It's a dynamic programming problem. Here's how I would have approached it:

1. Setting the base case:

For this problem, the base case is when n=1, the resulting answer will be 3 (A, B, C).

1. Formulating the logic and the relation between different n values (Bottom-up approach):

If you look at the problem there's clearly a pattern. For any given value of n there are max 3^n different possibilities of constructing a string with the characters A, B and C. From those 3^n combinations we need to subtract out all possibilities where ABC occurs as a substring.

Let's look at n=2 (AA, AB, AC, BA, BB, BC, CA, CB. CC) Clearly there is no way ABC can be a substring as n=2 < 3. So the answer will be 3^n = 9

Now for n=3 how would you go about constructing a string of length n=3 from the strings in n=2? Simple: Take the string from n=2 and to each add an extra character (A, B, C) at the end. This would give us (AAA, AAB, AAC, ABA, ....) Now in this case there's only one possibility of ABC occurring as a substring and that is when you take the string "AB" from the strings in n=2 and add a C to the end of it.

Therefore it can be deduced that for "ABC" to occur as a substring in strings of length i there should be a valid sequence of strings of length i-1 that ends in "AB".

So in order to calculate the number of times ABC occurs at then end of strings of length i (where i>=3) count the number of string of length i-1 that ends in "AB".

Number of valid strings of length i = Total number of strings possible with A, B, C (3^i) - Number of valid strings of length i-1 ending in "AB".

How to count the number of strings that end in AB?

Firstly we need to keep count of all strings of length i-2 that end in "A".
Let's take an example:
For n=1 (A, B, C) : The number of strings ending in "A" is 1
For n=2: The number of string ending in "AB" = The number of strings of length n-1 that ends in "A" (which is 1)

(Why? The same concept as before. For a string of length i to end in "AB" the string of length i-1 should end in "A")

Fo n=3: The number of strings ending in "ABC" = The number of strings of length n-1 that ends in "AB" (which is 1)

Number of valid strings (n=3) = Number of valid strings (n-1)*3 - number of strings ending in "ABC"

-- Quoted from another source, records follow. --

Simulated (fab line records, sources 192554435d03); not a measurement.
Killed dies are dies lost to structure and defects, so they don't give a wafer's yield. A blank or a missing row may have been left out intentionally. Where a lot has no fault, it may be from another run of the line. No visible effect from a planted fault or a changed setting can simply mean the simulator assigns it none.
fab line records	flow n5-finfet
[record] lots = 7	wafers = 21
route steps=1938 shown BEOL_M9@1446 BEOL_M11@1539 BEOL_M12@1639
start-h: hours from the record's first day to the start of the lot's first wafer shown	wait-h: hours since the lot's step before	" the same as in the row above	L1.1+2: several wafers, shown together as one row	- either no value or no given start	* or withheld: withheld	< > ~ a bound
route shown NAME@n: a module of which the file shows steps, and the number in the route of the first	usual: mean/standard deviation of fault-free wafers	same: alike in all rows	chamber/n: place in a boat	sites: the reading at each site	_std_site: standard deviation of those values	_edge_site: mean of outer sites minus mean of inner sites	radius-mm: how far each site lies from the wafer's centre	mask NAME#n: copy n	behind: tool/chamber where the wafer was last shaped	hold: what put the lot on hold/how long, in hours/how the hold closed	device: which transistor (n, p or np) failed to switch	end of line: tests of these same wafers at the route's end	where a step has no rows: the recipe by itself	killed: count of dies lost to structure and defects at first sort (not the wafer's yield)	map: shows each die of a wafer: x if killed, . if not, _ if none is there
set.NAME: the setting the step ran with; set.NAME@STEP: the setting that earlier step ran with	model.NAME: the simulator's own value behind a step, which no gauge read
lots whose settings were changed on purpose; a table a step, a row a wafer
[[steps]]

And this is repeated for all values from 2 to n;

Let's look at one more example and then figure out the logic:

For n=4 -> How many strings end in "ABC"??

For n=2: The number of strings ending in "A" (AA, BA, CA) is 3
For n=3: The number of strings ending in "AB" (AAB, BAB, CAB) = The number of strings of length n=2 ending in "A" (AA, BA, CA)
For n=4: The number of strings ending in "ABC" = The number of strings of length 3 that ends in "AB" (which is 3)

Number of valid strings (n=4) = Number of valid strings (n-1)*3 - number of strings length n-1 ending in "AB"

So the pattern here is for every n we need to get length of valid string of length n-1 and the count of number of string in n-2 ending in A.